Drilling Methods Have a Direct Impact on Well Efficiency and the Speed of Installation

Like virtually all contacting jobs and professions, well drilling has evolved over time and has come to encompass multiple drilling methods that meet different demands and use different equipment. Each of these methods works for different reasons, and each method will have a different impact on the performance of a new well. 

Percussion Drilling

The percussion drilling process actually uses a bit to "hammer" or "drum" the ground, slowly creating a well by hammering out pieces of earth strata that lie between the surface and the aquifer. While this is the oldest and most affordable method, it presents some efficiency challenges. Well lining must be installed as the percussion drilling proceeds, allowing for now performance-minded adjustments after completion. It also is the slowest of the drilling procedures and the one most likely to damage the land surrounding the new well.

Direct Rotary

Developed as a logical evolution of percussion drilling, the direct rotary process is one that solves many of the most common problems associated with the percussive process. The biggest advantage is that the rotary method actually allows for an evaluation and adjustment of the well hole before it is lined and made into a permanent fixture. This allows for the assessment of inefficiencies and the correction of any problems that might severely limit the performance of the well.

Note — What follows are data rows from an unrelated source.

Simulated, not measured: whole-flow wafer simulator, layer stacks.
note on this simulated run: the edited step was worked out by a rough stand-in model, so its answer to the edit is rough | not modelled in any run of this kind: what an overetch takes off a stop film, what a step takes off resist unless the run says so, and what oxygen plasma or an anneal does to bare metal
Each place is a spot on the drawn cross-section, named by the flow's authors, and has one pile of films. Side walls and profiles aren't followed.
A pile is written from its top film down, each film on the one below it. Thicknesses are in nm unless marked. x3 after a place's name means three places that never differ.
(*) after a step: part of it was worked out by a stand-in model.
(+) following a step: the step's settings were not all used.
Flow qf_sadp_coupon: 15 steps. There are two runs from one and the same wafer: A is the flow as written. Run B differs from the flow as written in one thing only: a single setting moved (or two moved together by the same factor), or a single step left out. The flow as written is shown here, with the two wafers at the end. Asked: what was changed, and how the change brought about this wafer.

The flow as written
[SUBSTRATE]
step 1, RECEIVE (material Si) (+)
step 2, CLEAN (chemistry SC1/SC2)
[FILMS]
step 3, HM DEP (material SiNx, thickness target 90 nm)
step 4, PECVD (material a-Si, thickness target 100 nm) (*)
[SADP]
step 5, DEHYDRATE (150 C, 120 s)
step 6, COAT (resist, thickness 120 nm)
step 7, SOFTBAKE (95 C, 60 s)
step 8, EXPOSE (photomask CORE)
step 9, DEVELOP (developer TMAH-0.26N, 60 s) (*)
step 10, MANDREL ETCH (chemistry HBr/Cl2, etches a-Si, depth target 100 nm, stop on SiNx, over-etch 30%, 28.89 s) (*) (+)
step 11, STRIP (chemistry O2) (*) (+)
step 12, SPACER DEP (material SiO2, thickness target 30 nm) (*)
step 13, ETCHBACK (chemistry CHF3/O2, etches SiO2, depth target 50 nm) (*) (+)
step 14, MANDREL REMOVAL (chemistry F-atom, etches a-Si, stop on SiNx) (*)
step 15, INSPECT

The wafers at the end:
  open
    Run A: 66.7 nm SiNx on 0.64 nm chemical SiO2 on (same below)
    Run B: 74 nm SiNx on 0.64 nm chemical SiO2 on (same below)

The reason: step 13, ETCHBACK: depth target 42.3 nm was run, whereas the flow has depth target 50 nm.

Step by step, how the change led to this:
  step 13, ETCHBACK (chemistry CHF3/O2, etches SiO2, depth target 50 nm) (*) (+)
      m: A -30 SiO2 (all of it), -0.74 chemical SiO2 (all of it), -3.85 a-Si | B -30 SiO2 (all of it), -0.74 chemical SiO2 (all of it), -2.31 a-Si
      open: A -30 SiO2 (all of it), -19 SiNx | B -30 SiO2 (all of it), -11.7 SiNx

Rotary drilling itself is highly efficient, and the wells it creates are likely to be more efficient as well. Perhaps the only drawback of this method is a strict, 22-inch limitation on the size of the well hole.

Reverse Rotary Drilling

The reverse rotary drilling process trades Bentonite drilling fluid for water and, instead of placing drilling fluid around the outside of the bit, it is carried up through the center of the hardware. That allows for even less compaction than regular rotary drilling, creating a well that is both more efficient and more durable in the long-term.

Reverse rotary drilling also allows for the creation of wells larger than 22 inches in diameter, making it a great option for commercial and agricultural wells that serve larger purposes. This type of drilling generally creates smoother, larger, and higher-performing wells than either of the other two options.

Engineering Concerns: From Screens to Gravel Pack and Special Finishing Processes

As is the case with virtually any technology or construction project, it is often the finer details that can make or break the efficiency of a new well. From well screens to gravel pack, contractors have a number of finishing tools at their disposal to ensure increased well performance.

Well Screens

The use of well screens is a relatively recent development, but one that is very important for long-term well performance. These screens are placed at the bottom of the well opening, protecting the water from being contaminated with sand and silt. This increases the efficiency of the well's pumping equipment, as excess sand and silt can clog moving parts and lead to a great deal of energy drain. With a variety of screen types and materials, there's one for virtually every type of well or landscape.

Gravel Pack Procedures

Gravel pack supplements a well screen by acting as a natural filter between the well's walls and the earth strata that surround it. A tight gravel pack can actually filter out sand and silt without manmade materials, acting as a one-two punch complimentary to screen installation.

The Well Development Process

Well development allows engineers to compensate for any damage done to the ground in the area where the well was installed. Using gravel pack and other techniques, they can undo the damage done to certain layers of the earth that might later collapse or present problems to the well's efficiency. This allows the well to perform better for a longer period of time, and it reduces the likelihood of time-consuming maintenance years after completion.

Attention to Detail Creates Better Wells

From gravel pack to choosing the right kind of drilling process for each well, contractors should get to know the finer details of the well's function and environment, and then create a plan of action that compensates for those unique characteristics. By planning for the future and compensating for unique engineering issues, wells can be designed to perform well for decades to come.